1
votes

I am trying to compare the coefficients of two linear regressions with the same variables, but run for different subgroups. I want to check if the coefficients in my model 1 are equal to my coefficients in my model 2. I need to know for each coefficient.

My reproducible data :

Data <- data.frame(
gender = sample (c("men", "women"), 2000, replace = TRUE),
var1 = sample (c("value1", "value2"), 2000, replace = TRUE),
var2 = sample (c("valueA", "valueB"), 2000, replace = TRUE),
y = sample(0:10, 2000, replace = TRUE)
)

I run the two regressions :

men <- subset(Data, gender =="men")
women <- subset(Data, gender =="women")

lm.men <- lm(y~var1+var2, data = men)
summary(lm.men)
lm.women <- lm(y~var1+var2, data = women)
summary(lm.women)

Basically, I want to test if:

  • coefficient var1 in lm.men = coefficient var1 in lm.women
  • coefficient var2 in lm.men = coefficient var2 in lm.women

I can't use the anova() function, because my two samples are different. I think I should apply an F-test but I can't find a function for this test.
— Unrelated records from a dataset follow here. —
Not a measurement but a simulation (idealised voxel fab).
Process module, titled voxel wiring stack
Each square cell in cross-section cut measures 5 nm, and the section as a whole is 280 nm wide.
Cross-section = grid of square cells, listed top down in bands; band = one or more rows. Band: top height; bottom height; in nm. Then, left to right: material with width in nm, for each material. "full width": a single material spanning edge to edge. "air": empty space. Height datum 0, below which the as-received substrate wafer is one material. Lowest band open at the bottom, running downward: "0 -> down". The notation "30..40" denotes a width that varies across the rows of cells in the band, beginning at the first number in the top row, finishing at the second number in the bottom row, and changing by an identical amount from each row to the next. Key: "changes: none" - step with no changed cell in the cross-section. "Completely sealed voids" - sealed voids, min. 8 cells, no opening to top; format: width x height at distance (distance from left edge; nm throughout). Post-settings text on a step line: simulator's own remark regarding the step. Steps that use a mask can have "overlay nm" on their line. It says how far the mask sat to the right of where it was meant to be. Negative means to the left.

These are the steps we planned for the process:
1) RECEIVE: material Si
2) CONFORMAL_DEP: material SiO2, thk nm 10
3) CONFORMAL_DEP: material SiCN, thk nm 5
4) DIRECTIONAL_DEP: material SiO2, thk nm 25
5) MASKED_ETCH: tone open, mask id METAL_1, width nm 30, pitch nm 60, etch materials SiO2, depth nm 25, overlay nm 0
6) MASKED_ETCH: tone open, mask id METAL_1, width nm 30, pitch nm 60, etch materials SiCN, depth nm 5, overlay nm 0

Does anyone know how to solve my problem ?

1
This is more of a "Cross-Validated" question, and one that already has an answer - Barker
oops. at least my answer gives R-coding details that aren't included in the CV answers. - Ben Bolker

1 Answers

2
votes

As @Barker points out in comments, the statistical part of this question is already answered on CrossValidated; I'll add some R-coding details here.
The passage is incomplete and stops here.